Look at the palm of your hand and spread your fingers wide. Now imagine squeezing your body through a gap narrower than the distance between the tip of your thumb and the tip your pinkie finger. Let’s make this a bit worse: the gap is in complete darkness, its walls are rough stone, and all you have is a tiny headlamp. Ok, now that you are there, all you have to do is carefully find and recover dime-sized fragments of an invaluable treasure.

That’s how researchers recovered the first Homo naledi child’s skull ever to be found.

The finding was revealed this week in two papers published in the journal PaleoAnthropology by an international team of 21 researchers.

Homo naledi are possibly our most mysterious long-lost cousins. They are an ancient human relative that lived in what is now South Africa, approximately 350 to 250 thousand years ago. They were first discovered in the Rising Star Cave system in 2013, in a research expedition led by Lee Berger, Professor and chair of Palaeo-Anthropology and Director of the Centre for Exploration of the Deep Human Journey at the University of Witwatersand.

The research team, which includes Steven Churchill, professor of evolutionary anthropology at Duke, named the child Leti (pronounced Let-e), after the Setswana word “letimela” meaning “the lost one”.

Leti was found in one of the previously unexplored narrow fissures that radiate from Rising Star’s known chambers. His resting site was a 15 cm wide and 80 cm long gap where only the smallest (and bravest) of explorers could fit.

Explorer Becca Peixoto wedges herself between cave rock walls to get to Leti’s skull.

Marina Elliot, lead author of the first paper and one of the explorers to first discover Homo naledi, said in a press conference that excavating Leti’s remains required explorers to wedge themselves practically upside down between two rock walls.

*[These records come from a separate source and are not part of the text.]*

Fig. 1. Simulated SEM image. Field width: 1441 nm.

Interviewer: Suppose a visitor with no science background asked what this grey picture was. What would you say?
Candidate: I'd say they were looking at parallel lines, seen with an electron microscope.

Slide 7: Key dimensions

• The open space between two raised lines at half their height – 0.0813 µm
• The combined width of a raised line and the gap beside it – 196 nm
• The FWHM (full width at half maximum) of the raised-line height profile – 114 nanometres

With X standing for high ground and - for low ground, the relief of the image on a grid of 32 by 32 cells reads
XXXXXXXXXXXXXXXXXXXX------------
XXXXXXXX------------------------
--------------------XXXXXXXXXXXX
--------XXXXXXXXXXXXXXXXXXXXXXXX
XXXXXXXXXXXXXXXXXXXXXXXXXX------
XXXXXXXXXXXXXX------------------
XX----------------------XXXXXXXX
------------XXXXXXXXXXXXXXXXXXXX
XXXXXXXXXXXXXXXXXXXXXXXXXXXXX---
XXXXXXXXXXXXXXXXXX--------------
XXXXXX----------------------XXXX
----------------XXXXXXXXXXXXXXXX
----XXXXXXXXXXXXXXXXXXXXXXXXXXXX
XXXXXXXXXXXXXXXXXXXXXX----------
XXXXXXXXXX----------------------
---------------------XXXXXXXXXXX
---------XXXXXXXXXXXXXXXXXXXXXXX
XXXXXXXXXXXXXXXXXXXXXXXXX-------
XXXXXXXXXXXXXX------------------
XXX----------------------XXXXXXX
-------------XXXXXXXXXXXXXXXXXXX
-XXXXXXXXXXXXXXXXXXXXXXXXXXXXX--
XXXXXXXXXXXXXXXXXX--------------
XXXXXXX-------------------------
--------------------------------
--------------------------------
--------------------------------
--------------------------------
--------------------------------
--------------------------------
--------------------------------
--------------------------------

Finding yet another fossil in a prolific site may not seem groundbreaking, but finding a child’s skull is a major achievement. First of all, children’s bones are thin and fragile, and rarely withstand the test of time.

Second, finding a child’s skull gives researchers a precious glimpse into the development of Homo naledi.

“A child’s skull allows us to study how Homo naledi grew and developed, and how their growth rate and schedule compares to other hominid species, and to our own,” Churchill said.

In addition to skull fragments, researchers also recovered two worn baby teeth and four unworn adult teeth that were yet to erupt. These findings show that Leti would have been between four and six years old at the time of her or his death.

Based on similarities between the soil of the fissure where Leti was found and the better-known areas of the cave, Tebogo Makhubela, senior lecturer of Geology at the University of Johannesburg and author of the papers, estimated that Leti has been hidden in Rising Star for over 250,000years.

The discovery of Leti’s skull also deepens the mystery of how Homo naledi’s remains ended up in such a deep, dark, and treacherous cave.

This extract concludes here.